The Mid-Year Edit
The Mid-Year Edit
A few weeks ago, I found myself facilitating a leadership training about ten minutes after receiving some news about some developmental delays with my toddler.
As a mom, I wanted answers. As a business owner, I wanted to show up for my client. So I did what many high-achieving leaders do: I convinced myself I could fit both into the same day.
The appointment ended. The news felt heavy. I took a deep breath and started the training.
The training went well. The client was happy. The participants were engaged.
But if I’m being honest, I shouldn’t have scheduled it that way. The training was already on the calendar, and I knew when I added my son’s appointment right before that it could be an issue. But I made the excuse that I didn’t want to wait another week to get the results of my son’s evaluation.
What I’ve realized since then is that the issue wasn’t the appointment or even the training. The issue was that I had left myself no room to be human.
There was no space to process. No space to think. No space to regroup. I had packed my day so tightly that when something emotionally significant happened, there was nowhere for it to go.
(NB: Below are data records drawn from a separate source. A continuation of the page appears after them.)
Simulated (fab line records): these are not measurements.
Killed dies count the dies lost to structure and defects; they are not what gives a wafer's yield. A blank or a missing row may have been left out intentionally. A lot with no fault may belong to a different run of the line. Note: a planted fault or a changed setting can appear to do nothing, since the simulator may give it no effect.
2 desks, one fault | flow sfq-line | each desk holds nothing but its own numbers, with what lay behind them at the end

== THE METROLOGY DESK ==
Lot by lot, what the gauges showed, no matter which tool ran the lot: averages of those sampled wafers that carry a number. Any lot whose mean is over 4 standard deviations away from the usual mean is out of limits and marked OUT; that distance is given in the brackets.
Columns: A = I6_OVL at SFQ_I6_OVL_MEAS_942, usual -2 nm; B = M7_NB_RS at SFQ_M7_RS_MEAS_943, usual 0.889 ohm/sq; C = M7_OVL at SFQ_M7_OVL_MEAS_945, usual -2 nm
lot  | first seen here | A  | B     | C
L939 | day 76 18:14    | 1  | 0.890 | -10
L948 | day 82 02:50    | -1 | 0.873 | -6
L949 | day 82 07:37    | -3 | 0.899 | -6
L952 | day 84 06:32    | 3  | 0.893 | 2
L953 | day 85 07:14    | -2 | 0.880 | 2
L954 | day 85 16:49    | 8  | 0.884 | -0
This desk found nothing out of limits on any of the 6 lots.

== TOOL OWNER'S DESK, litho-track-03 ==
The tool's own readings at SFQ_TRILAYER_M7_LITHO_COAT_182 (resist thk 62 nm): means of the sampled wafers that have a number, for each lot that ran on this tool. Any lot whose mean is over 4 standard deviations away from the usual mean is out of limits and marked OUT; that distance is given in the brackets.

That experience has stayed with me because it forced me to look at something I’ve been avoiding.
At the beginning of this year, I felt really good about the boundaries I had created around my family. I was intentional about protecting time with my kids. I wasn’t filling every open space on my calendar. There was margin in my schedule, and I could feel the difference in how I showed up at home and at work.
Somewhere along the way, that changed.
Not because I stopped caring about my family. Not because I suddenly forgot what matters. In fact, the things filling my calendar were mostly good things – clients we love serving, opportunities to grow the business, meetings that felt important, and projects that needed attention.
But good things have a way of accumulating. And before I knew it, the discipline that had helped me create space was gone.
I recently finished reading Essentialism by Greg McKeown, and I found myself highlighting nearly every other page. Not because the ideas were revolutionary. Most of them were things I already knew.
What is so interesting was how quickly I had stopped practicing them. One of the core ideas in the book is that leaders need to think like editors. An editor’s job isn’t to create more. It’s to decide what stays and what goes. It’s to cut the things that distract from the main message so the most important things can shine through.
As I read, I realized I had become really good at adding and really bad at editing.
Adding opportunities. Adding meetings. Adding commitments. Adding ideas. Adding responsibility. None of those things are bad. In fact, many of them are exactly the things I’ve worked hard for.
But every addition comes with a cost. Every commitment requires time. Every opportunity requires attention. Every yes requires energy.
The irony is that I teach this every day. I talk about boundaries. I talk about values. I talk about presence. Yet this season has reminded me that awareness and practice are not the same thing. Knowing what matters is one thing.
Building a life that reflects it is another.
As I’ve reflected on this season—and on the lessons from Essentialism—there are three practices I’m recommitting to.
1. Create more space than you think you need.
One of the biggest lessons from that training day was realizing how little buffer I had built into my schedule. When everything goes according to plan, a packed calendar can feel productive. But life rarely goes according to plan.
Kids get sick. Difficult conversations emerge. Something takes twice as long as expected. Unexpected opportunities appear. Hard news arrives on an ordinary Tuesday morning.
I’ve realized that margin isn’t wasted time. It’s preparation for reality.
For leaders, this applies to our teams as much as it does to our own schedules. If everyone is operating at maximum capacity, there is no room for creativity, strategic thinking, learning, or simply being human when life happens.
2. Conduct a zero-based review of your commitments.
One of my favorite concepts from the book was the idea of questioning things we’ve simply accepted as part of our lives: Meetings. Projects. Commitments. Responsibilities.
I’m challenging myself to look at my calendar with fresh eyes and ask: Would I choose this again?
Leaders should ask the same question of their teams. Which meetings still create value? Which processes still serve a purpose? Which priorities belong to this season, and which ones are leftovers from another one?
Sometimes growth isn’t about adding something new. Sometimes it’s about having the courage to edit.
3. Stop assuming your priorities will protect themselves.
This may be the lesson I needed most. At the beginning of the year, I was intentional about protecting time with my family. I was creating boundaries that reflected what mattered most to me. Then life got busy.
Nothing dramatic happened. I didn’t make one terrible decision. I simply stopped paying attention.
That’s the thing about priorities. They don’t stay protected because we care about them. They stay protected because we continue protecting them.
Family time needs to be scheduled. Thinking time needs to be protected. Rest needs to be prioritized.
The things we value most require ongoing maintenance. Maybe that’s the real mid-year reflection. Not asking whether we’re on track with our goals. Asking whether we’re still aligned with what matters most.